In order to use `xdatasets`, you must import at least `xdatasets`, `pandas`, `geopandas`, and `numpy`. Additionally, we import `pathlib` to interact with files.

In [None]:
import os
import warnings
from pathlib import Path

warnings.simplefilter("ignore")

os.environ["USE_PYGEOS"] = "0"
import geopandas as gpd

# Visualization
import hvplot.pandas # noqa
import hvplot.xarray # noqa-
import numpy as np
import pandas as pd
import panel as pn # noqa

import xdatasets as xd

### Clip by points (sites)


To begin with, we need to create a dictionary of sites and their corresponding geographical coordinates.

In [None]:
sites = {
 "Montreal": (45.508888, -73.561668),
 "New York": (40.730610, -73.935242),
 "Miami": (25.761681, -80.191788),
}

We will then extract the `tp` (*total precipitation*) and `t2m` (*2m temperature*) from the `era5_reanalysis_single_levels` dataset for the designated sites. Afterward, we will convert the time step to daily and adjust the timezone to Eastern Time. Finally, we will limit the temporal interval.

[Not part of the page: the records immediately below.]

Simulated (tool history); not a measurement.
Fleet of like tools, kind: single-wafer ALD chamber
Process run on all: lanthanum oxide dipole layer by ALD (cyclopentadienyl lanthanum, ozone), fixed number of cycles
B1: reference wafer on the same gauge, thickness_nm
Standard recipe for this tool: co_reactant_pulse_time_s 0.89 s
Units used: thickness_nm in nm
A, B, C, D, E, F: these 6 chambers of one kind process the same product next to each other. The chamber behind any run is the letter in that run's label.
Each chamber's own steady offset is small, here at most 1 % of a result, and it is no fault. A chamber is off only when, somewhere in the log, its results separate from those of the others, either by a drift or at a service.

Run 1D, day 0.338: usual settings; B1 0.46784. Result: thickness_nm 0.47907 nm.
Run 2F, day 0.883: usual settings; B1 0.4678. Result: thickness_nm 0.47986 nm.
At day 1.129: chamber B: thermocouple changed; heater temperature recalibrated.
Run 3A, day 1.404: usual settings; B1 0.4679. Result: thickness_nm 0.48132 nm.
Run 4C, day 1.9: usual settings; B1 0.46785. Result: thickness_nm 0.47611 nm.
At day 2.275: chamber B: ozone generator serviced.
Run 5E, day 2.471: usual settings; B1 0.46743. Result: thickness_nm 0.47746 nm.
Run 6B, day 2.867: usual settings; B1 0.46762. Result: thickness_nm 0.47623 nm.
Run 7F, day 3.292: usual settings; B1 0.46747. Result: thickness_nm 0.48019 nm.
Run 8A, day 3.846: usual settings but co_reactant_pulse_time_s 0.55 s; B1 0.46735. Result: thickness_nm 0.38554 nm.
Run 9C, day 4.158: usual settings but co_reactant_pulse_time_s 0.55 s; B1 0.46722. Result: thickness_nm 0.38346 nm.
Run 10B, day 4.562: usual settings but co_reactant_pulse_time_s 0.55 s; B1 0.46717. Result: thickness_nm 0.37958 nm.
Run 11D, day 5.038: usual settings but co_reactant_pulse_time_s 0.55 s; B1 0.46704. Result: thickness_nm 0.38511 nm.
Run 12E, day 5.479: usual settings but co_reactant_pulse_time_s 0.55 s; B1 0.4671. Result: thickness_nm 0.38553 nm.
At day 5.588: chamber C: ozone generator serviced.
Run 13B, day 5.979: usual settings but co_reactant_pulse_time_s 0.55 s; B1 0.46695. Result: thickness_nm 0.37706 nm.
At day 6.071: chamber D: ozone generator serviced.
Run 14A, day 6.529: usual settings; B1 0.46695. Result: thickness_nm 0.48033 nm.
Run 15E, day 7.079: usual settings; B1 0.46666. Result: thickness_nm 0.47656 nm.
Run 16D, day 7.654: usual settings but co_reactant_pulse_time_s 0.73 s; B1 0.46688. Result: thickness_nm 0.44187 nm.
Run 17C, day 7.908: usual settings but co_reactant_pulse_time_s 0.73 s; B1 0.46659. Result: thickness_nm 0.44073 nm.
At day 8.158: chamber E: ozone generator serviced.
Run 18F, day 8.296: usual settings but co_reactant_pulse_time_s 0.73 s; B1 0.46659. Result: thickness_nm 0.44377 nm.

Before proceeding with this first query, let's quickly outline the role of each parameter:

- **datasets**: A dictionary where datasets serve as keys and desired variables as values.
- **space**: A dictionary that defines the necessary spatial operations to apply on user-supplied geographic features.
- **time**: A dictionary that defines the necessary temporal operations to apply on the datasets

For more information on each parameter, consult the API documentation.

This is what the requested query looks like :

In [None]:
query = {
 "datasets": "era5_reanalysis_single_levels",
 "space": {"clip": "point", "geometry": sites}, # bbox, point or polygon
 "time": {
 "timestep": "D", # http://pandas.pydata.org/pandas-docs/stable/user_guide/timeseries.html#offset-aliases
 "aggregation": {"tp": np.nansum, "t2m": np.nanmean},
 "start": "1995-01-01",
 "end": "2000-12-31",
 "timezone": "America/Montreal",
 },
}
xds = xd.Query(**query)

By accessing the `data` attribute, you can view the data obtained from the query. It's worth noting that the variable name `tp` has been updated to `tp_nansum` to reflect the reduction operation (`np.nansum`) that was utilized to convert the time step from hourly to daily. Likewise, `t2m` was updated to `t2m_nanmean`. 

In [None]:
xds.data

In [None]:
title = f"Comparison of total precipitation across three cities in North America from \
{xds.data.time.dt.year.min().values} to {xds.data.time.dt.year.max().values}"

xds.data.sel(
 timestep="D",
 source="era5_reanalysis_single_levels",
).hvplot(
 title=title,
 x="time",
 y="tp_nansum",
 grid=True,
 width=750,
 height=450,
 by="site",
 legend="top",
 widget_location="bottom",
)

In [None]:
title = f"Comparison of 2m temperature across three cities in North America from \
{xds.data.time.dt.year.min().values} to {xds.data.time.dt.year.max().values}"

xds.data.sel(
 timestep="D",
 source="era5_reanalysis_single_levels",
).hvplot(
 title=title,
 x="time",
 y="t2m_nanmean",
 grid=True,
 width=750,
 height=450,
 by="site",
 legend="top",
 widget_location="bottom",
)

### Clip on polygons with no averaging in space

First, let's explore specific polygon features. With `xdatasets`, you can access geographical datasets, such as watershed boundaries linked to streamflow stations. These datasets follow a nomenclature where they are named after the hydrological dataset, with `"_polygons"` appended. For example, if the hydrological dataset is named `deh`, its corresponding watershed boundaries dataset will be labeled `deh_polygons`. The query below retrieves all polygons for the `deh_polygons` dataset.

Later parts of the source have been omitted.